Question

Adult male heights are normally distributed with a mean of 70 inches and a standard deviation of 3 inches. The average basketball player is 79 inches tall. Approximately what percent of the adult male population is taller than the average basketball player? 0.135% 0.875% 49.875% 99.875%

Answer 1

z = (x - mean) / SD = (79 - 70) / 3 = 3
P (Z > 3)? = 1 - F (z) = 1 - F (3) = 0.00135

Answer 2

A. 0.135%

Explanation:

We have been given that adult male heights are normally distributed with a mean of 70 inches and a standard deviation of 3 inches. The average basketball player is 79 inches tall.

We need to find the area of normal curve above the raw score 79.

First of all let us find the z-score corresponding to our given raw score.

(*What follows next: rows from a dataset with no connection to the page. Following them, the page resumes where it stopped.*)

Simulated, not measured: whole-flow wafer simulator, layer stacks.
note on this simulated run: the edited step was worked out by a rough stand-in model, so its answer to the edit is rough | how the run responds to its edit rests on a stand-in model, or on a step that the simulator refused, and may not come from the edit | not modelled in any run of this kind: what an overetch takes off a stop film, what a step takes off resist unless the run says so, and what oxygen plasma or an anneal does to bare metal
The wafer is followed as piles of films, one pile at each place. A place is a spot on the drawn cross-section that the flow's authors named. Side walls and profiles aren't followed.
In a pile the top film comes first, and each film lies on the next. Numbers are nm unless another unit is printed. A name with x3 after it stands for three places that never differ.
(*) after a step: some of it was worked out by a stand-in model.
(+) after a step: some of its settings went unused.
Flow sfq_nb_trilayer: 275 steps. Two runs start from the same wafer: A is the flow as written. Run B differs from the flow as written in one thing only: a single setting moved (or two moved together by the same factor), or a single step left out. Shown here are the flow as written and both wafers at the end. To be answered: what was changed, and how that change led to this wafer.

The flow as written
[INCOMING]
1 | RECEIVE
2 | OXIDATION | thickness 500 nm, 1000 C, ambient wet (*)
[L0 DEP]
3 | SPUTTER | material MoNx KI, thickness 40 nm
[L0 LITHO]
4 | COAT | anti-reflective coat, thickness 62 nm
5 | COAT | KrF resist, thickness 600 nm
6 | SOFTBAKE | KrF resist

`z=(x-\mu)/(\sigma)`, where,

`z=\text{z-score}`,

`x=\text{Raw-score}`,

`\mu=\text{Mean}`,

`\sigma=\text{Standard deviation}`.

Upon substituting our given values in z-score formula we will get,

`z=(79-70)/(3)`

`z=(9)/(3)`

`z=3`

Now we will find the P(z>3) using formula:

`P(z>a)=1-P(z<a)`

`P(z>3)=1-P(z<3)`

Using normal distribution table we will get,

`P(z>3)=1-0.99865`

`P(z>3)=0.00135`

Let us convert our answer into percentage by multiplying 0.00135 by 100.

`0.00135* 100=0.135%`

Therefore, approximately 0.135% of the adult male population is taller than the average basketball player and option A is the correct choice.